Small-scale farmers are the heart of Africa’s agricultural production. Their tireless labor has the potential to generate growth, reduce poverty, and increase food security for millions. Unfortunately, so far this sector has not realized its true potential. One contributing factor to this reality is the large gender gap in agricultural productivity that exists across sub-Saharan Africa.
My team at the World Bank, the Africa Gender Innovation Lab, has been working to generate evidence on how to close the gender gap in agricultural productivity through conducting rigorous impact evaluations. We have produced a body of evidence including the Levelling the Field report and the Cost of the Gender Gap in Agricultural Productivity in Malawi, Tanzania, and Uganda report that identified constraints women farmers face, determined the size and cost of the gap in agricultural productivity as well as offered promising policy options and emerging new ideas to test.
The Costing the Gender Gap in Agricultural Productivity report strives to illustrate why this work matters by showing that closing the gender gap could result in significant gross gains to GDP for economies. The report concludes that GDP gains of $100 million in Malawi, $105 million in Tanzania, and $67 million in Uganda could be realized if this gap was closed.
On top of the gross GDP gains, other positive development outcomes such as reduced poverty and greater food security could be achieved if this disparity in agriculture productivity between men and women farmers is addressed. Closing the gender gap in agricultural productivity could reduce poverty and improve nutrition directly, because many poor people work in agriculture and indirectly because higher agricultural output may increase income for people employed outside of the agriculture sector through spillover effects. Additionally, higher agricultural output can also lead to lower food prices, which could in turn help improve nutrition by enabling poor people to buy more and better food. As a result, the report suggests that 238,000 people in Malawi, 80,000 people in Tanzania, and 119,000 people in Uganda could be lifted out of poverty.The task we are faced with today is designing innovative, efficient, and above all, effective approaches to closing the gap. The good news is the research that has already been conducted provides us with a menu of promising solutions and ideas to test, such as providing women farmers with small nudges in the form of well-timed discounts to encourage the purchase of fertilizer, or bringing agricultural training to women’s doorsteps through farmer field schools and mobile phone applications.

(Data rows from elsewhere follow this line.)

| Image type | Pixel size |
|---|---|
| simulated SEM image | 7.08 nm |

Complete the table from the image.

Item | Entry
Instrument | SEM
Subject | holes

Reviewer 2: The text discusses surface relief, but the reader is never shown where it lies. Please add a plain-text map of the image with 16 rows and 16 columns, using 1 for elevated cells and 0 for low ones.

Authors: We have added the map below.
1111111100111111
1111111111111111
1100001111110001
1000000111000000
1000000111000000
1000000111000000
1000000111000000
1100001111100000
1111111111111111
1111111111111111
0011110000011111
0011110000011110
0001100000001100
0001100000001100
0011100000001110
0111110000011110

While achieving these gains would in itself require additional investments from governments, their value is sufficiently large enough to justify action. At a conference launching the results of the Costing the Gender Gap report in Malawi last month, the Minister of Agriculture, Irrigation, and Water Development, the Honorable Dr. Allan Chiyembekeza detailed the scope of this issue in his comments, stating, “failure to close the gender gap in agricultural productivity may have negative implications not only on women’s economic empowerment, but also on the government’s agenda to reduce poverty and achieve national economic growth and development.” We must design, pilot, and evaluate new programs as well as continue to implement tested policies that close the gender gap in agricultural productivity and ensure greater food security and economic growth across sub-Saharan Africa.